Good catch. This is indeed a problem if pages in a higher level cgroup are always busy (being 'young').The reclamation loop starting from this group may be stuck in only shifting the pages from front to tail in this group and never tries to scan & reclaim pages in its descendants.
On 1/05/2024 7:51 am, Haitao Huang wrote:
static void sgx_reclaim_pages_global(struct mm_struct *charge_mm)
{
- sgx_reclaim_pages(&sgx_global_lru, charge_mm);
+ if (IS_ENABLED(CONFIG_CGROUP_MISC))
+ sgx_cgroup_reclaim_pages(misc_cg_root(), charge_mm);
+ else
+ sgx_reclaim_pages(&sgx_global_lru, charge_mm);
}
I think we have a problem here when we do global reclaim starting from the ROOT cgroup:
This function will mostly just only try to reclaim from the ROOT cgroup, but won't reclaim from the descendants.
The reason is the sgx_cgroup_reclaim_pages() will simply return after "scanning" SGX_NR_TO_SCAN (16) pages w/o going to the descendants, and the "scanning" here simply means "removing the EPC page from the cgroup's LRU list".
So as long as the ROOT cgroup LRU contains more than SGX_NR_TO_SCAN (16) pages, effectively sgx_cgroup_reclaim_pages() will just scan and return w/o going into the descendants. Having 16 EPC pages should be a "almost always true" case I suppose.
When the sgx_reclaim_pages_global() is called again, we will start from the ROOT again.

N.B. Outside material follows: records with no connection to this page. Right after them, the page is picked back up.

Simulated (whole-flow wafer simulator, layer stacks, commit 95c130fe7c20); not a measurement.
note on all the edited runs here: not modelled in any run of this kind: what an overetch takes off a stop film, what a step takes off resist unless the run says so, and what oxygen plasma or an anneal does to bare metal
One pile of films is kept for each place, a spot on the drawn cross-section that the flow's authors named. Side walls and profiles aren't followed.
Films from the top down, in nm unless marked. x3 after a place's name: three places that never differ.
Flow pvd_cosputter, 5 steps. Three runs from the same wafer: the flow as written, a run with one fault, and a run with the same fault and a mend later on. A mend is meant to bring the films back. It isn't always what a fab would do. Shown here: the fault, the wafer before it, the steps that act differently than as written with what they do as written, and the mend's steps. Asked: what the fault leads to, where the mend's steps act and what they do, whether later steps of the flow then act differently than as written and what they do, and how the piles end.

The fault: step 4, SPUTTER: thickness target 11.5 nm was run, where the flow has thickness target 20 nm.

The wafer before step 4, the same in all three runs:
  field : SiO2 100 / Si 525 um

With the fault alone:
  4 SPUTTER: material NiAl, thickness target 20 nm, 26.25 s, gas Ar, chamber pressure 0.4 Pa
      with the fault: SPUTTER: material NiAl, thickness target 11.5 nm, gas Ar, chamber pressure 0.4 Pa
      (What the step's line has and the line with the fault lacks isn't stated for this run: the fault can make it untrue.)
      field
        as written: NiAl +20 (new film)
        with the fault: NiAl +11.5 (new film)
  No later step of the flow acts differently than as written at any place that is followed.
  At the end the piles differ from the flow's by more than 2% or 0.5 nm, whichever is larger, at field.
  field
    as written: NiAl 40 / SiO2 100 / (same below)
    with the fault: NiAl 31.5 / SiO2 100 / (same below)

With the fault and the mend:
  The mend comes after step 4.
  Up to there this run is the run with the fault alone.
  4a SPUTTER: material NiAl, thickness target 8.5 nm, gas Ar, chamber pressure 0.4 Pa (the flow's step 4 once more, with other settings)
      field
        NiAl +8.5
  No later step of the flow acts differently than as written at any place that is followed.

That means the this doesn't truly reclaim "from global" at all.
IMHO the behaviour of sgx_cgroup_reclaim_pages() is OK for per-cgroup reclaim because I think in this case our intention is we should try best to reclaim from the cgroup, i.e., whether we can reclaim from descendants doesn't matter.
But for global reclaim this doesn't work.
Am I missing anything?